Santa Fe County land-use regulations also require retention ponds to be used for capturing stormwater from rooftops and hard surfaces to facilitate onsite ponding and allow proper drainage. “Generally, a good practice is to have landscaping located in proximity to the retention ponds,” says Dalton. “However, the best use of collected rainwater that I have seen for watering landscapes is through drip irrigation. These systems operate with timers and apply water directly to the soil where it is needed. They are highly efficient.”
In addition to the water harvesting requirements, the county has implemented an ordinance requiring that all new residential and commercial development install hot-water-recirculation systems, which work to instantly activate hot water. “Cumulatively, it is estimated that up to 17,000 gallons per year can be saved with these systems,” says Dalton.
Atlanta, GA
In Georgia, a severe and prolonged drought has affected the northern third of the state, causing severe water shortages. Buford Dam, the primary water supply for metro Atlanta, has fallen to 38% capacity, and Georgia Governor Sonny Perdue released an executive order declaring a state of emergency in 85 counties across the state because of exceptional drought and the subsequent threats to the water supply in those areas. The executive order stated that numerous lakes and reservoirs have experienced record-breaking low water levels, putting the availability of drinking water for over 4 million citizens at great risk. Georgia residents, businesses, and industries are required to be extremely vigilant in exercising aggressive water conservation methods.
“In 2007, the region’s precipitation levels came very close to 1954 levels–the driest year on record,” says Sally Mills, deputy commissioner with Atlanta’s Bureau of Watershed Protection. “In the upper state of Georgia, a level 4 drought stage as been declared. It is very serious and very severe.”

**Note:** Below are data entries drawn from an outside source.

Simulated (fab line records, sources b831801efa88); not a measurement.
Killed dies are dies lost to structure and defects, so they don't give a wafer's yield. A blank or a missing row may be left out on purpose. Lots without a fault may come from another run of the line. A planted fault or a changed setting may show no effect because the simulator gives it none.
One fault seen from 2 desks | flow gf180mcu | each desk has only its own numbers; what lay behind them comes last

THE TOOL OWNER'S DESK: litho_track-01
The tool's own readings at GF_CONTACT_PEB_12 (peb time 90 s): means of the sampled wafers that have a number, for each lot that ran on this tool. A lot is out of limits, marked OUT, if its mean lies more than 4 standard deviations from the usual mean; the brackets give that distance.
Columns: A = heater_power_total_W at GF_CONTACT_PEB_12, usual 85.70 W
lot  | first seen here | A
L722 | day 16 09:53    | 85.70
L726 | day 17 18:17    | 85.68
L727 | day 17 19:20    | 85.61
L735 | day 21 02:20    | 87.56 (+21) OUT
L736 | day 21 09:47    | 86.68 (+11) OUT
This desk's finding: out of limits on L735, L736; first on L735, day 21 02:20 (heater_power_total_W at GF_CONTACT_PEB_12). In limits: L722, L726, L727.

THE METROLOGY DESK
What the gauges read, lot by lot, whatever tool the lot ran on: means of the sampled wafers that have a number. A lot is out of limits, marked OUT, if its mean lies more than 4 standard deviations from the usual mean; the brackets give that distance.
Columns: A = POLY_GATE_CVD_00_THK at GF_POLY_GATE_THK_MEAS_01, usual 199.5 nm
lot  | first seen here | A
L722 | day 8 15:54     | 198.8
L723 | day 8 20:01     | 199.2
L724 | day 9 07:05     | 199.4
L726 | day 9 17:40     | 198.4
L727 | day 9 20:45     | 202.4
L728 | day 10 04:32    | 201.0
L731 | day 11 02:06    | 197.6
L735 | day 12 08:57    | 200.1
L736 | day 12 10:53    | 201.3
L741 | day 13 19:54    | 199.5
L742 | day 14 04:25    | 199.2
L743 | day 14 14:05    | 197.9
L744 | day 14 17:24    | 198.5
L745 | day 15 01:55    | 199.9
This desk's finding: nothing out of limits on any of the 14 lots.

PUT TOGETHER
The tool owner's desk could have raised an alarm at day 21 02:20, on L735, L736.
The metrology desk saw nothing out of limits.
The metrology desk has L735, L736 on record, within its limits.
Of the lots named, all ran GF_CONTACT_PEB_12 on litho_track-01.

In addition to his executive order, Governor Perdue directed the Georgia Environmental Protection Division to require a 10% reduction in drinking water systems for 61 drought-stricken counties. “These are the highest levels of water restrictions, which include a broad prohibition of water usage,” says Mills. “The state is working with industries, providing audits, initiating public education, conducting inspections, and issuing fines for uses that violates the restrictions.”
At the local level, a residential initiative has been implemented involving a policy on water reuse. Citizens are being encouraged to use less water and also to install cisterns or catch basins–anything that can be bought from a retail store like Home Depot and used to retain or capture water. Such measures extend as far as taking buckets into the shower and using excess water as landscape irrigation. Atlanta is also considering more use of Xeriscape and landscaping that incorporates more native plants and drought-tolerant species.
However, Mills says that although water retention strategies are possible in small individual kinds of ways, the city is not initiating any large-scale municipal stormwater collection or redistribution policies, because, practically speaking, the region is in such a drought that stormwater retention is not feasible. “There is literally no accumulation or ponding,” says Mills. “From a surface water management perspective, we have no stormwater delivery options.”
Additionally, the district’s overall watershed plan does not necessarily include reuse. “The city of Atlanta does not have large expanses of landscaped areas that could benefit from supplemental irrigation, which would be one of the most practical uses of retained stormwater,” says Mills. “The existing policies are centered on returning flows to the region’s rivers and tributaries, which is consistent with the district’s strategy for managing the basin. In this way, the flows can be better quantified in a hydrologic model.”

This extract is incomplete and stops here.